Aim: Growth by investing in Chinese and Indian equities and equity related instruments
Minimum investment: Lump sum £10,000, Isa £7,000
Investment split: 24% consumer goods, 21% basic materials, 15% consumer cyclicals, 8% energy, 7% financials, 6% healthcare, 6% consumer staples, 4% technology, 4% utilities, 3% telecommunications, 2% cash
Isa link: Yes
Pep transfers: Yes
Charges: Initial 5%, annual 1.75%
Commission: Initial 3%, renewal 0.5%
Tel: 01534 512222
Ashburton’s Chindia equity fun is an Oeic that aims for growth by investing mainly in China and India. It will also contain multi-national companies in other countries that benefit from growth in China and India.
Looking the fund’s appeal to advisers and their clients, Hargreaves Lansdown senior analyst Meera Patel says: “This is a spicy offering giving exposure to two of the strongest growing regions in the world. There are many statistics and facts to show the impact these two countries are going to have on the rest of the world. For instance, these countries combined will be the second largest economic power in the next 15 years, by which time they will consume a quarter of the world’s energy. Unlike more developed countries, they also have favourable demographic trends with rising working populations,” she says.
Patel notes the growth dynamics are attractive and that this fund is likely to be a popular offering for many investors. “The risk appetites of private investors have also grown over the last three to four years and investors will find this an attractive proposition in itself,” she says.
While the main investments are in China and India, Patel likes the fund’s flexibility to invest in other markets where a significant proportion of growth in the underlying businesses are derived from China or India.

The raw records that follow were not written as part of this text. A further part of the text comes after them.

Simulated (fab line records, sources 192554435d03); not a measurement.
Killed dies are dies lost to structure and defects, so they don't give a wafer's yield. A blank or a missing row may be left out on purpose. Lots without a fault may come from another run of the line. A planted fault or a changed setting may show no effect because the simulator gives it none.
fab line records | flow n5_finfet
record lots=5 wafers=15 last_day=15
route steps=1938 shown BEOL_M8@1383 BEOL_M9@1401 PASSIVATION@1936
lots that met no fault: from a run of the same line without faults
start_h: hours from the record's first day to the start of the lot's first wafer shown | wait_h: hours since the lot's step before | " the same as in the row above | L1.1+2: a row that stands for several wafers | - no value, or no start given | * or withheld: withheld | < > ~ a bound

“There is an unconstrained investment approach, but the literature suggests that Ashburton is fully prepared to preserve value with an absolute return mindset. It will be interesting to see in what way they can preserve capital when markets are falling,” she says.
Switching her attention to the potential drawbacks Patel says: “While the story in favour of China and India is compelling, I could question the timing of this launch. The Chinese market had a superb year in 2006. India on the other hand has been a strong performing market for a few years and its market is now very expensive. I would question the amount of stock opportunities available in these countries compared to three years ago.”
She also finds the annual charge at 1.75 per cent fairly expensive. “We are seeing many specialist funds launching in the market with these higher charges, and provided the performance is exceptional I can accept the charge. It remains to be seen if Ashburton will generate the superior performance I am expecting,” she says.
Scanning the market for possible competitors Patel says: “This is the first fund of its kind but the following China and India funds could be seen as the main competition combined together – First State greater China, Jupiter China, Neptune China, First State Indian subcontinent and Fidelity India focus. The Allianz Bric stars fund would also be an obvious choice providing competition,” she says.
Patel also thinks it is worth pointing out that while emerging markets have performed well in recent years, growth may be less going forward and investors must have more realistic expectations of growth. She believes there may also be volatility ahead with corrections on their way and this must be taken into account.
“I would suggest that investors looking for exposure to emerging markets choose a more broadly based emerging markets fund that is diversified across several regions in the first instance. Then be worth considering more specialist funds like this if it fulfils their risk criteria.”